RTRS:METALS-LME copper falls first time in 3 days after S&P warning
* LME copper declines 1.5 percent, snapping two days of
gains
* S&P warning spooks investors
* ADB warns of "greater downside risks" for Asian economies
(Updates prices)
By Jane Lee
SINGAPORE, Dec 6 (Reuters) - London copper fell on
Tuesday for the first time in three days after Standard & Poor's
said it may downgrade euro zone countries and the Asian
Development Bank warned that Asia faces "much greater" downside
risks compared with a few months ago.
Three-month copper on the London Metal Exchange
dropped 1.5 percent to $7,821.50 a tonne by 0712 GMT.
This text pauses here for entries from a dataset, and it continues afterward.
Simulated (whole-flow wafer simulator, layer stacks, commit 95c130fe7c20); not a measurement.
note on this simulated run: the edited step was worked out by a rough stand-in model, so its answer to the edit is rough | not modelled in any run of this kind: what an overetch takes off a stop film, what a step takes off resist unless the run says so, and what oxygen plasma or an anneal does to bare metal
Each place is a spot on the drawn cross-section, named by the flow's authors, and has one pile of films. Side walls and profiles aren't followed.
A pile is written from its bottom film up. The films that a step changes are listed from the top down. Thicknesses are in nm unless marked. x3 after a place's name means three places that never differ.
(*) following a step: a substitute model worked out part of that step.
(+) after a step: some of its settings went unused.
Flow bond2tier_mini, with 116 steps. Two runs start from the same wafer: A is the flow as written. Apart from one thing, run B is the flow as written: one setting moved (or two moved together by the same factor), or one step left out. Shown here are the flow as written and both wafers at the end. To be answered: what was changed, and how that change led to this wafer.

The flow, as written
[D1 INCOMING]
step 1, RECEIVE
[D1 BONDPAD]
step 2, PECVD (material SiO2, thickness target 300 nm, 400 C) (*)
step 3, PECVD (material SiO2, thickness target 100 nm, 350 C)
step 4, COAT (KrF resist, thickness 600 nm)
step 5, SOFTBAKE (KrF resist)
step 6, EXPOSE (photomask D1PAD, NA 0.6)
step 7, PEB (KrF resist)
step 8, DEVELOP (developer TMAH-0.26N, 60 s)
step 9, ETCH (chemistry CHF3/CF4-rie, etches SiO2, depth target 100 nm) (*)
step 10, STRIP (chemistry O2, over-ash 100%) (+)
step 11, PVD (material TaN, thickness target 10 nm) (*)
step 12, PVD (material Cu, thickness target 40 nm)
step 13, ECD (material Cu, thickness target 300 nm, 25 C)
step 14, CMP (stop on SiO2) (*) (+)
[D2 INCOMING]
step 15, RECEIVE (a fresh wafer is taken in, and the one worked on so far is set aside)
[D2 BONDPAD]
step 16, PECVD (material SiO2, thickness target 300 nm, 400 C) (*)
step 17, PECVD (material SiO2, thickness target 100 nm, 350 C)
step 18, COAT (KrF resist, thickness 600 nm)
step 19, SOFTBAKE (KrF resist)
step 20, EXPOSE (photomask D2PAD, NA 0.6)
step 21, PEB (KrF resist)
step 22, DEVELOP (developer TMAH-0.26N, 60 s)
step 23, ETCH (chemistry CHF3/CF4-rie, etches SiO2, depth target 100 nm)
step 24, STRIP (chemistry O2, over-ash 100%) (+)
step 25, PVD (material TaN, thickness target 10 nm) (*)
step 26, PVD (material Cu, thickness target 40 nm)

The most-traded February copper contract on the Shanghai
Futures Exchange eased 0.5 percent to 57,670 yuan a
tonne.
"In the next two months, things don't look too rosy," said
Henry Liu, head of commodity research at Mirae Asset Securities
in Hong Kong.
"December's demand will be slow because it's winter and
January will be quiet because of the Lunar New Year. Basically,
there's not much growth but demand is not collapsing either."
Copper may trade between $8,200 and $8,500 a tonne in 2012,
Mirae's Liu forecasts.
S&P said it had told 15 of the 17 euro zone countries,
including Germany, France and four others with top AAA credit
rating, that it might downgrade them en masse within 90 days, if
EU leaders fail to reach an agreement on how to solve the
region's debt crisis in a summit on Friday.
S&P's comments put more pressure on leaders in the region to
come up with stronger measures to resolve a long-running debt
crisis at the summit.
French President Nicolas Sarkozy and German Chancellor
Angela Merkel agreed on a master plan involving treaty change
that would include automatic penalties for governments that fail
to keep their deficits under control, and an early launch of a
permanent bailout fund for euro states in distress.
The euro zone debt crisis has been the biggest concern for
commodity investors this year, weighing on the global demand
outlook and dragging copper down 19 percent this year and off 23
percent from a record $10,190 reached in February.
Outside of the euro zone, growth had been patchy. The U.S.
service sector eased last month and new orders for factory goods
fell in October, tempering recent optimism that the U.S. economy
may be poised for a more vigorous rebound.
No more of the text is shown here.